Views even on basic mathematics are changing, partly in response
to research needs and the developing language to describe new
kinds of structures, and the ways in which structures interact,
but also in response to new understandings of what mathematics
is about and how it works. 

 David Tall in the abstract of his ICMI lecture at the ICM
Zurich, 1994, writes: "There is thus a significant difference
between the flexible thinking of the mathematician and the form
in which the product of that thought is eventually
communicated." One of the ways mathematics progresses is in the
closing of this gap, by finding forms, structures and languages
in which the way we think can be more properly, more accurately,
and more understandably expressed, and even, more importantly,
to yield new ways of thinking about a topic. These new forms
then allow for more elaborate patterns of thought, calculation,
and deduction. For example, mathematics was held up for
centuries for lack of the "trivial" concept of zero. (I owe this
point in this context to A. Grothendieck, the twentieth century
master of the development of concepts.) Were children once
beaten for not being able to add properly in Roman numerals?
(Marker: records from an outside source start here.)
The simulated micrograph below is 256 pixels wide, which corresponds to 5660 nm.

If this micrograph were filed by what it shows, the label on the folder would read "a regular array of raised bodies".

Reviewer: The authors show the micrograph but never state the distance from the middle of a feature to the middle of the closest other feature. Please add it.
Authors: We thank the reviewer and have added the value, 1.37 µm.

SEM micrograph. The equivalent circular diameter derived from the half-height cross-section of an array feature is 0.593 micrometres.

 As an example, a striking change in basic thinking in
mathematics is the existence of a move away from set theory as a
"foundation" for mathematics, and a realisation that a more
flexible and intuitive approach is needed. The tools for this
move are provided by category theory. In this method, emphasis
is placed not on set theory and not on the "elements" of a set,
since these are somewhat counterintuitive when one comes to
large sets, such as the real numbers. Instead, emphasis is on
the functions, and so on the relations between structures,
through the homomorphisms between them. The constructions that
can be made on objects are defined by the relations of these
constructions to all other objects. In this view, functions
return somewhat to their more intuitive role, rather than the
passive role as a set of ordered pairs, a logical device as part
of a thrust to give mathematics a "safe" foundation. 

 Thus the difficulties which pupils, students, and professors
have, and will always have, in learning concepts, procedures,
and skills, in mathematics is one aspect of a process with two
variables, the learner and the mathematics. The processes of
teaching, and so of trying to understand in order to explain to
others, has often been a stimulus to the development of
mathematics. It would be fascinating if philosophy and the
social sciences of education, linguistics, and psychology, which
figured so much in the discussions at ICMI94, can help in this
process. 

 The output of research in mathematics

 It could be surprising to you that there might be any question
about this. However the public and Government are in general
unclear as to what mathematicians produce and how valuable what
they produce is. Mathematics undergraduates, even very able
ones, are often unclear that any research goes on in
mathematics. This is not surprising since they are usually not
required to look at original papers, nor to acquire any
understanding of current work in progress.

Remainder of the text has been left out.